State of America Series: U.S. and Canadian Oil - Who should be worried?

Thursday, May 5, 2016

U.S. and Canadian oil: Who should be worried?
by Stephen R. Kelly

The Canadian energy sector has certainly taken a beating over the last year. Dreadfully low oil prices, shrinking royalties, falling investment and interminable talks on building intra-Canadian pipelines have all been part of a worrisome mix.

One of the lowest points may have come last November when President Obama formally, and forcefully, rejected the Keystone XL pipeline, citing climate change priorities that raised questions about the future U.S. appetite for Canadian crude.

All this makes a series of recent reports from the U.S. Energy Information Administration sound unexpectedly positive.

Far from being in a death spiral, the latest EIA data suggests the U.S.-Canada energy relationship has never been better. In fact, the place that Canadian oil now occupies in the U.S. has grown so large it begs the question of whether it’s the Americans who should be worried, rather than Canadians.

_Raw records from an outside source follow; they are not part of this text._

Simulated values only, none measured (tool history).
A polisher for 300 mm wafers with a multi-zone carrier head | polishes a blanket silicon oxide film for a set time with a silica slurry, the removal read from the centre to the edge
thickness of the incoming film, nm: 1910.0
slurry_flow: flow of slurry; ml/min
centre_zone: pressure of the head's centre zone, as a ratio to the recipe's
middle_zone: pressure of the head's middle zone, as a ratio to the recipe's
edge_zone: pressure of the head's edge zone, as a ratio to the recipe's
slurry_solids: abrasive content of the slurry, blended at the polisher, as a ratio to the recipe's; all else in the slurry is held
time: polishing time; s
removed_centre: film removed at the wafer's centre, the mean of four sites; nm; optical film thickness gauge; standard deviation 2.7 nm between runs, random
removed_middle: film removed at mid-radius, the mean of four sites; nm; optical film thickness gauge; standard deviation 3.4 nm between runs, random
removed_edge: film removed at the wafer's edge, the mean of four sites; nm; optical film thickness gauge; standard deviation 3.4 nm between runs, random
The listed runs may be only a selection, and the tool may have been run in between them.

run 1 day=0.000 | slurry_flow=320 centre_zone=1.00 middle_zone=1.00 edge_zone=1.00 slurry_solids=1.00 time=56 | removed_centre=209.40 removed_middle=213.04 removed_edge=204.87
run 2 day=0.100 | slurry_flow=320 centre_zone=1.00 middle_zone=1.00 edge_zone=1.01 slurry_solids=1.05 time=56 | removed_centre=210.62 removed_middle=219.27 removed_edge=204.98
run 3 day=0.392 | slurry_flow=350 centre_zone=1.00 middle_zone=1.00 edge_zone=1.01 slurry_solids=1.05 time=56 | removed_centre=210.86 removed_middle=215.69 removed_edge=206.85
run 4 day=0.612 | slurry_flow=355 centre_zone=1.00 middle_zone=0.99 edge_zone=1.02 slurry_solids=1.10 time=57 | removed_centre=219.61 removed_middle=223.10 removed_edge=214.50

The most recent tidings of good cheer from the EIA come in a report on Canadian oil exports for January 2016. That month Canada exported 3.4 million barrels a day of crude oil to the U.S., a record for Canada, and also the largest monthly total by a single country ever recorded by the EIA. When you add in refined products and other petroleum liquids, Canadian exports soared past 4.1 million barrels a day, a total that is higher than the next seven U.S. suppliers combined, and nearly four times more than Saudi Arabia, the U.S.’s second largest source of foreign oil. Canada alone provided the U.S. with nearly 40 percent more petroleum than all 13 OPEC countries combined.

In case you think January might just have been a fluke, a second EIA report shows that for all of 2015, Canadian crude exports averaged 3.2 million barrels per day, which set a new calendar year record. In fact, Canadian crude exports have set records for the past six years in a row. No country has ever sent another country as much oil as Canada is now sending to the U.S.

As impressive as these volume totals are, the share of the U.S. oil market Canadian petroleum now occupies is even more dramatic, and perhaps even worrisome from a U.S. perspective.

Canadian crude made up 45 percent of all U.S. imports in January, just behind a record 46 percent share of the U.S. market first set in December 2014 …by Canada! For all of 2015, the Canadian share was 43 percent, also a record. The only other country to have ever come as close is Saudi Arabia, which in May 1991 provided a mere 32 percent of total U.S. crude imports.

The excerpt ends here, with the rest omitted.